Wednesday, September 10, 2014

Taking Haiti Response

Much of what I read in Mary Renda's "Taking Haiti" regarding the U.S. occupation of the island in 1915 reminded me of the U.S. response to Haiti following the devastating 2010 earthquake. Many people criticized the UN and American NGOs for their plans to rebuild Haiti without really involving the Haitian people themselves. Haitians were seen as poor, backwards people being lead by a brutal dictator who needed to be saved by a civilized Western nation like the U.S.

Unfortunately, this white savior narrative is being replicated in many countries similar to Haiti throughout the world. I know from my own studies in political science that the theories and policies surrounding development in the 'developing world' are all posited somewhat on the belief that the West has a duty to "fix" Africa, the Caribbean, and the Middle East because societies in these parts of the world do not know how to do it themselves. Not only were Haitians denied agency in the rebuilding process following the 2010 earthquake, there was no acknowledgement of the U.S. role in all of the economic and political challenges faced by Haitians. After all, it was the U.S. that occupied Haiti for nearly 20 years; it was the U.S. that installed leaders it felt were best to rule Haiti; and it was the U.S that destroyed Haiti's rice market through NAFTA.

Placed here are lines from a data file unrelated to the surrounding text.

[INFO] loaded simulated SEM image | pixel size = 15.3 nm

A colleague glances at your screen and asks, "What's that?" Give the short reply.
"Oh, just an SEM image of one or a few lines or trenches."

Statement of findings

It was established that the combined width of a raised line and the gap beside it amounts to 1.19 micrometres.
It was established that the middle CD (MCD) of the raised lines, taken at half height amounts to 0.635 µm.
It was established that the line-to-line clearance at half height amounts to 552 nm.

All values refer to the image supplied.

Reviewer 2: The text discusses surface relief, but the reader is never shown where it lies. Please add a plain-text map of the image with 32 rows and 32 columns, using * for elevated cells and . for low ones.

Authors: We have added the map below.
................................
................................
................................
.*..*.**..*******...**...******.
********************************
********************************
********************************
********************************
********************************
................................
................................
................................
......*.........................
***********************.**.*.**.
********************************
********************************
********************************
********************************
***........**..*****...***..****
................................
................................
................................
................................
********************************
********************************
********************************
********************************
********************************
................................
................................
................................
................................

In thinking about the implications of “Taking Haiti” for transnational feminism, I recalled Abu-Lughod’s essay about the tendency for Western liberal feminists to view women in the developing world as their own white savior projects. A prominent example of this is former First Lady Laura Bush promoting the 2003 invasion of Iraq as an effort to free Muslim women from their oppressive religion, symbolized by the veil. Of course, such a narrative ignores how some Muslim women use veiling as a means of resisting U.S. imperialism – similar to the way that black people used the black church to organize during the civil rights movement. If we are to be internationalist in our feminism, we must avoid the impetus toward universalism that regards all women as oppressed, all women as oppressed in the same ways, and all women as seeking liberation in the same ways.